India vs England: 1st T20

Perhaps total indifference is an unreasonable response to England finally winning a game on the tour of India, but with the BBC deciding not to broadcast the game on Radio 4 LW, and the pressing matter of a flat tyre to sort out before heading to a meeting, this one couldn’t have passed me by more completely if it had been played on the moon.

Apparently England bowled well.  Apparently they batted well too.  But like the tree in the forest, if it’s not been witnessed who knows if it really happened.  It’s not being dismissive of the game itself or the efforts involved, but cricket is so low key with England these days that I didn’t even remember the game was on until it was referenced in the news as I was driving along.  That’s not meant to be a boast, for the implied virtue signalling of pretending ignorance of something only lesser types pay attention to is far too prevalent these days.  In fact it’s just the opposite, it’s rather troubling that I didn’t realise.

It’s been said often enough that T20 is something of a McDonalds Value Meal, enjoyable at the time, but not something to live long in the memory, and that’s part of its very appeal in some respects.  The World T20 is exactly what a cricket tournament should be, short, sharp, entertaining and with hazard throughout for all the teams.  The Big Bash too has been good to watch, and even at the end the Australian coach’s delightfully crass comments made the whole thing grab attention.

But like that Big Mac Meal (free vouchers for the mention from McDonalds UK are welcome) you aren’t worried at all if you’ve gone without (Ah, there go the vouchers), and the same applies to today.  Tymal Mills bowled very fast it seems, and Moeen Ali and Ben Stokes bowled very well.  Eoin Morgan once again made a few journalists push back their calls for his execution for another day, and England cruised home.

Well played all.  What a pity I can’t think of much else to say.  No, truly it is.  Some will say that’s my problem and no one else’s, and you know what, they are probably right.


47 thoughts on “India vs England: 1st T20

  1. man in a barrel Jan 26, 2017 / 6:50 pm

    There was an amusing part when Root was bowled twice in 2 balls by Bumrah – once off a no ball and once off the “free hit” delivery. Jason Roy and Sam Billings got off to a very speedy start (36 in 3 overs)and, although they were pegged back by the leggie Chahal taking both of their wickets in one over, it was too small a target to be defended. It was unfortunate that Bumrah keeps bowling no balls but, by then, it was way too late. England were always cruising.

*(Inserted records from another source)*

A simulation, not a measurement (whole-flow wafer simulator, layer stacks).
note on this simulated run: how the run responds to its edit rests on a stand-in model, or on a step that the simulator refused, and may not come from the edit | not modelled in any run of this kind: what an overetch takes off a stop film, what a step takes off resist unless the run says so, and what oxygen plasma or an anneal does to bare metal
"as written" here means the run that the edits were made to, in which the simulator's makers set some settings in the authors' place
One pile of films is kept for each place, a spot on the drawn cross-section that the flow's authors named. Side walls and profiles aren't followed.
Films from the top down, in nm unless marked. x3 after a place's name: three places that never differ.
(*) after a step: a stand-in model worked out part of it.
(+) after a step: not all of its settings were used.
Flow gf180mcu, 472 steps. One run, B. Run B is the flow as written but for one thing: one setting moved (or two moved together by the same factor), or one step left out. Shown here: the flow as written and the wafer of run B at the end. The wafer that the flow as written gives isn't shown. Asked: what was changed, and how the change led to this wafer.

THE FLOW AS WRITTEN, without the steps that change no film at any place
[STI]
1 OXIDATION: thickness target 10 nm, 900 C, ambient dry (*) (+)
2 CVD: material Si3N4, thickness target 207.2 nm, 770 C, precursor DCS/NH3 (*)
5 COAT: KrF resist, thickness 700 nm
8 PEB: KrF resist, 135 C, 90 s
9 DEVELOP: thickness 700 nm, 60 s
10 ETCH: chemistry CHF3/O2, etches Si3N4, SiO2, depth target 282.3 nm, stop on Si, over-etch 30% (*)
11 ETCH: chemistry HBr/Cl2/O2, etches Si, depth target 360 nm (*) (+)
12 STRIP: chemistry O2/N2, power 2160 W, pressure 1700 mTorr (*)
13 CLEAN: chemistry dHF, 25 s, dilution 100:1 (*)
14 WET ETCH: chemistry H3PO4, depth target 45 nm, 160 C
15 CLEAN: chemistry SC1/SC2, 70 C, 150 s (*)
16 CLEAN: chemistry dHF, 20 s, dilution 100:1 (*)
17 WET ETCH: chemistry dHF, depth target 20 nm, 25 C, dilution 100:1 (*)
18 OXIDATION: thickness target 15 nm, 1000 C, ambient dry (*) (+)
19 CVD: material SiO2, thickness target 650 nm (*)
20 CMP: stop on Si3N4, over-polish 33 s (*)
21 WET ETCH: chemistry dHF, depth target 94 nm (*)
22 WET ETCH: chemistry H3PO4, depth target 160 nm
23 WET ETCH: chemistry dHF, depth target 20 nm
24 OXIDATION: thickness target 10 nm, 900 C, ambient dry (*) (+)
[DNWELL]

    Didn’t catch much of the Indian innings but they never seemed to come to terms with the pitch. Dhoni looked very subdued.


  2. "IronBalls" McGinty Jan 26, 2017 / 6:56 pm

    Missed it too, but, reading the reports a great game for England and the much malaligned Morgan. How much, I wonder, is the English short form game missing the proper, and experienced, leadership of Alistair Cook right now? Probably not one iota I would posit?
    It’s such a shame, that this game, much beloved of the instantly gratified, of which, I am one, from time to time, is hidden away from the average Joe!


  3. SimonH Jan 26, 2017 / 7:12 pm

    England outplayed India in every department. England have done better on the last two pitches with a bit of life in them – perhaps those draft emails Comma has saved for the CT pitches might need a bit of amending away from the “give us an absolute road or we’ll bankrupt you” that they currently contain (allegedly).

    India don’t have a good record in home T20Is. They’ve lost more than they’ve won this decade (W8 L9). In bilateral T20Is, they’re even worse. SA beat them 2-0 in their last series – they chased down 200 in the first game and bowled India out for under a hundred in the second. England won the T20I series on the last India tour – as I’m sure we all, er, remember….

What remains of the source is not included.